A year after the #MeToo movement, do you feel things have gotten better or worse in terms of issues of sexual harassment, sexual assault, and misogyny in the music industry?

I think it’s good when people feel they’re safe and strong enough to say their piece and to me I’m grateful that the #MeToo movement is there to say it’s okay to speak up, and for those who commit these assaults to realize that voices can now be heard.

Be honest, did you Floss in 2018? (Meaning the dance craze, not the dental care.)

I floss every day. In other words, I have no idea what dance you’re referring to. But speaking of dance, some of my best moments in 2018 were working with some amazing figures in the Voguing scene like Precious Ebony, Chi Chi Mizrahi, and Twysted Miyake-Mugler on some really great events in Montréal.

Which Muppets character are you most like and why?

Fozzie Bear, obviously. My friend says I should say Rowlf the dog, because “he plays the piano and he’s ridiculous and cute.” I’d say [my bandmate] Kathryn [Calder] is very clearly the one that looks like Joni Mitchell [Janice].

Are you less of a fan of Kanye West now that he’s visited the White House and has in other ways supported President Trump?

Didn’t he recant this stuff? I love some of those records. The rest just confuses me.

Scott Hutchison of Frightened Rabbit tragically took his own life this year. What should be done to improve mental health conditions for musicians?

I met Scott a couple of times. He was friends with a lot of my friends in Scotland, and I could tell how saddened the whole scene was by his passing. I think we have to realize when our friends need our help, or let them know that they’re not alone. In my own depression, just having people around who wouldn’t let me do anything are pretty much the only reason that I’m here. My friend Patrick Doyle of Veronica Falls, Boys Forever, and Basic Plumbing also took his own life, and I wish I’d somehow been more there for him. It was an awful realization to find an email in my inbox from him that I just hadn’t managed to get to yet.

In 2018 there were more dire predictions about climate change and we witnessed some of its likely effects firsthand with various deadly storms and forest fires. What should touring musicians be doing to better offset their carbon footprint? How bad do you think it needs to get for governments and corporations to take stronger actions to fight climate change?

That’s always the rub about touring, isn’t it? In order to take the music somewhere, we’re pretty much beholden to airplanes to get us there at least part of the way. That said, I’ve tried in my own career (and it’s something we’ve spoken about in Frontperson) to do most of the between show travel on tours via train.

Are you ready for artificial intelligence and a more automated future? Some predict that it may come sooner than we think and will lead to massive job losses.
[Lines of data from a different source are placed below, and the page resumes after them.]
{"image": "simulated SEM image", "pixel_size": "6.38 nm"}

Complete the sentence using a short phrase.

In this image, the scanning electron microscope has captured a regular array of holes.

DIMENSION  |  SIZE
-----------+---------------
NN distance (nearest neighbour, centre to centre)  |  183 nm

There’s also the other side that talks about all of the new jobs it will create in fields we don’t even fully understand yet. But for me, there are some things I don’t think will disappear. I’ll always want to drive my own car. I like reading a physical book.

What’s your favorite birthday party memory from childhood?

My mother’s cakes, which were a mound of walnuts and peanut butter icing. Holy craving.

What was your favorite family vacation as a kid? What was your least favorite?

We took the same trip every year, to Vancouver. Every second year we’d go to Seattle. I remember being so enthralled and in love with Expo 86 that I cried when they showed the closing ceremonies on television.

What’s been your most surreal experience in the music industry?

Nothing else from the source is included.